From: Roman Gushchin <guro@fb.com>
To: Michal Hocko <mhocko@suse.com>
Cc: Zi Yan <ziy@nvidia.com>, <linux-mm@kvack.org>,
Rik van Riel <riel@surriel.com>,
"Kirill A . Shutemov" <kirill.shutemov@linux.intel.com>,
Matthew Wilcox <willy@infradead.org>,
Shakeel Butt <shakeelb@google.com>,
Yang Shi <yang.shi@linux.alibaba.com>,
David Nellans <dnellans@nvidia.com>,
<linux-kernel@vger.kernel.org>
Subject: Re: [RFC PATCH 00/16] 1GB THP support on x86_64
Date: Thu, 3 Sep 2020 09:25:27 -0700 [thread overview]
Message-ID: <20200903162527.GF60440@carbon.dhcp.thefacebook.com> (raw)

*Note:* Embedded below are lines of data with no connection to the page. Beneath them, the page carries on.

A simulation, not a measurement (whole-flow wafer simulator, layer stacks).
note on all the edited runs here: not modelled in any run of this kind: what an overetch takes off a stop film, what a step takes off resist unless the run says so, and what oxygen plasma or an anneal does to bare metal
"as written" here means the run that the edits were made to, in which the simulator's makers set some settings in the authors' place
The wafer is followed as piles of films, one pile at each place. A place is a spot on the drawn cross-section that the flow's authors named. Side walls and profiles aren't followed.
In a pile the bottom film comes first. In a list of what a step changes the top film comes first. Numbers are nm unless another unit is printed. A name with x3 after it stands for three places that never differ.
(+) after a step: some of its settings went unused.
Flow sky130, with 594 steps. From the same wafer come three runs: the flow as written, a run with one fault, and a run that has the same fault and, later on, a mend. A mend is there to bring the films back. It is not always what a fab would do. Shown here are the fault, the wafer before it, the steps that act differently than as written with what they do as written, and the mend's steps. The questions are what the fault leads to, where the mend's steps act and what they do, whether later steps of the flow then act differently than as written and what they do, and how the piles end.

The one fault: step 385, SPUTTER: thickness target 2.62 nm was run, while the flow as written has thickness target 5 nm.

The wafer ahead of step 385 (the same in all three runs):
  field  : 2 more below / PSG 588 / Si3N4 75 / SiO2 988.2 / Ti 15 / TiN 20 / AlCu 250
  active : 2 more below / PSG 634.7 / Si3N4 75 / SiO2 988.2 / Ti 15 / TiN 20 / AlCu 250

In-Reply-To: <20200903073254.GP4617@dhcp22.suse.cz>
On Thu, Sep 03, 2020 at 09:32:54AM +0200, Michal Hocko wrote:
> On Wed 02-09-20 14:06:12, Zi Yan wrote:
> > From: Zi Yan <ziy@nvidia.com>
> >
> > Hi all,
> >
> > This patchset adds support for 1GB THP on x86_64. It is on top of
> > v5.9-rc2-mmots-2020-08-25-21-13.
> >
> > 1GB THP is more flexible for reducing translation overhead and increasing the
> > performance of applications with large memory footprint without application
> > changes compared to hugetlb.
>
> Please be more specific about usecases. This better have some strong
> ones because THP code is complex enough already to add on top solely
> based on a generic TLB pressure easing.
Hello, Michal!
We at Facebook are using 1 GB hugetlbfs pages and are getting noticeable
performance wins on some workloads.
Historically we allocated gigantic pages at the boot time, but recently moved
to cma-based dynamic approach. Still, hugetlbfs interface requires more management
than we would like to do. 1 GB THP seems to be a better alternative. So I definitely
see it as a very useful feature.
Given the cost of an allocation, I'm slightly skeptical about an automatic
heuristics-based approach, but if an application can explicitly mark target areas
with madvise(), I don't see why it wouldn't work.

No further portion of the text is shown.